The release of the final report(s) of the Financial Crisis Inquiry Commission (FCIC) brings to mind the story of several blind men trying to describe an elephant. One felt the legs and decided an elephant was like a forest, while another felt the trunk and decided that elephants are like snakes.

Sadly, the FCIC went the same way by releasing three different reports, each of which reflects a certain view of the 2008 financial collapse. The majority report lists many causes of the crash but lays most of the blame on deregulation, greed, and poor judgment by financial institutions, mortgage-related banks, and credit-rating agencies. This mainly ideological view appears to be more a defense of the Dodd–Frank legislation than anything else.

On the other hand, three of the four Republican appointees centered their report on the global conditions that played a significant role in the crisis, such as the glut of capital that put such pressure on interest rates that investors would go to any lengths to get a return on their money. They point out that the crisis hit with equal ferocity in Europe and Asia, which were not subject to U.S. regulatory policy.

The fourth commissioner, Peter Wallison, points to the role of the government-created housing finance entities Fannie Mae and Freddie Mac, as well as other government housing policies, as the major cause of the crisis. Wallison points out that a major flaw in the Dodd–Frank bill is that it largely ignored both Freddie Mac and Fannie Mae. Opinions differ on the extent of their role, but they definitely contributed to the crisis.

There were many causes of the 2008 crash, and their interaction was extremely complex. New financial products were much riskier than most issuers, customers, or rating agencies understood, and it is clear that underwriting standards were poor. However, it stretches credibility to assume that these practices occurred only because of deregulation in the U.S. or because of greed or mismanagement on Wall Street. While there is plenty of blame to spread around, just focusing on the U.S. is shortsighted.

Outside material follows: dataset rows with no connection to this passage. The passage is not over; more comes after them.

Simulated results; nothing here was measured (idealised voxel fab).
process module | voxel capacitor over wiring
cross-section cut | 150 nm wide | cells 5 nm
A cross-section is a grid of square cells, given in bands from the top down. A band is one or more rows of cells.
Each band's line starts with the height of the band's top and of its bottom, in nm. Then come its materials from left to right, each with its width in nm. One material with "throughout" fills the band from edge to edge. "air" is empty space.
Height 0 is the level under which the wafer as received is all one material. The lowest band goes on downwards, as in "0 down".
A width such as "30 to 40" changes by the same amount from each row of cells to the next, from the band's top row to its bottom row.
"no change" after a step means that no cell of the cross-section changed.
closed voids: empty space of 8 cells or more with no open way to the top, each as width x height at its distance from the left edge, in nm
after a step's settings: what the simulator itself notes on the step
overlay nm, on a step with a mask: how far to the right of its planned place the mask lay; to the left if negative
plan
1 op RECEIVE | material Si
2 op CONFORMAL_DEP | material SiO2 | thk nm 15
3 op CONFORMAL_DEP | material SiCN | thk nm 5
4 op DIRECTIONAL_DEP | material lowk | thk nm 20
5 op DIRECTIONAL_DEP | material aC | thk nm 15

The inability to come to a single conclusion is in large part due to the flawed structure and role of the FCIC. Unlike the Pecora Commission of the 1930s, which investigated the crash of 1929 before Congress acted, the FCIC was designed to report after Congress had already decided on its own to impose additional regulations on the financial services industry. That, combined with a partisan structure where six commissioners were appointed by Democrats and four by Republicans, ensured that its report would be written in response to a political agenda rather than as a neutral study of the situation.

As a result, despite a great deal of honest effort by all of the commissioners and their staffs, the report will have little lasting value. There is still a need for technical and academic experts to do an unbiased study that will guide future generations in how to avoid a repetition of 2008’s events.